Data for "In Situ Visualization via X-ray Diffraction of Phase Transformations During Flash Lamp Annealing "

Flash lamp annealing (FLA) enables sub-millisecond thermal processing with low thermal budgets, but its high heating rates make real-time tracking of structural and thermal changes challenging. We present a custom FLA system integrated with halogen lamp annealing and time-resolved synchrotron grazing incidence X-ray diffraction (GIXRD), achieving 200 µs resolution to explore reversible and irreversible structural transformations. Using this setup, we perform the first real-time surface temperature measurements with simultaneous visualization of structural transformation of ultra-thin hafnia-based ferroelectric layers during FLA. The results reveal two distinct time constants—fast post-flash cooling of the metal-ferroelectric-metal (MFM) stack and a slower phase evolution in the ferroelectric layer. We quantify the thermal budget needed to structurally transform the films into the desired ferroelectric phase and find it to be several orders of magnitude lower than that of conventional annealing while still producing high-performance MFM capacitors. This system enables direct observation of ultrafast crystallization processes and provides a powerful platform for advancing FLA-based processing across a broad range of applications, including electronics, energy devices, and other advanced technologies.
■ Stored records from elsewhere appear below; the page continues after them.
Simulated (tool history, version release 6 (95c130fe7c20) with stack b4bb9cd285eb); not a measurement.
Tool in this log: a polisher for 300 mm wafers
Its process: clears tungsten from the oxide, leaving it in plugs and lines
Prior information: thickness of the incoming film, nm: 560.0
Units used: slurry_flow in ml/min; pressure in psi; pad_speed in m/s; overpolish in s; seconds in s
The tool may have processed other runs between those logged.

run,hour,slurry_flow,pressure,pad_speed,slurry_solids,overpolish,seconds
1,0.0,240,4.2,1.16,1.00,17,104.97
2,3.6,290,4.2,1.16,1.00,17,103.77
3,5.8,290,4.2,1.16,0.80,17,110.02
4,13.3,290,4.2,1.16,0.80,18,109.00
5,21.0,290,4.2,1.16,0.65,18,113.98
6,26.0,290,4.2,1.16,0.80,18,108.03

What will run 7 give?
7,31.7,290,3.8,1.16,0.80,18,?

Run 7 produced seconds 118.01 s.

快速光退火（Flash lamp annealing, FLA）可实现亚毫秒级热加工且热预算极低，但其极高的升温速率使得对结构与热变化的实时追踪颇具挑战。本研究搭建了一套集成卤灯退火与时间分辨同步辐射掠入射X射线衍射（time-resolved synchrotron grazing incidence X-ray diffraction, GIXRD）的定制化FLA系统，实现了200微秒的时间分辨率，用于探究可逆与不可逆的结构转变过程。借助该实验平台，我们首次在FLA过程中完成了超薄氧化铪基铁电层的结构转变可视化，并同步实现了表面温度的实时测量。实验结果揭示了两个截然不同的时间常数：金属-铁电-金属（metal-ferroelectric-metal, MFM）叠层在闪光退火后的快速冷却过程，以及铁电层内较为缓慢的相演化过程。我们量化了将薄膜结构转变为目标铁电相所需的热预算，发现其比常规退火工艺低数个数量级，同时仍可制备出高性能的MFM电容器。该系统可直接观测超快结晶过程，为推动FLA工艺在电子器件、能源装置及其他先进技术等众多领域的应用提供了强有力的研究平台。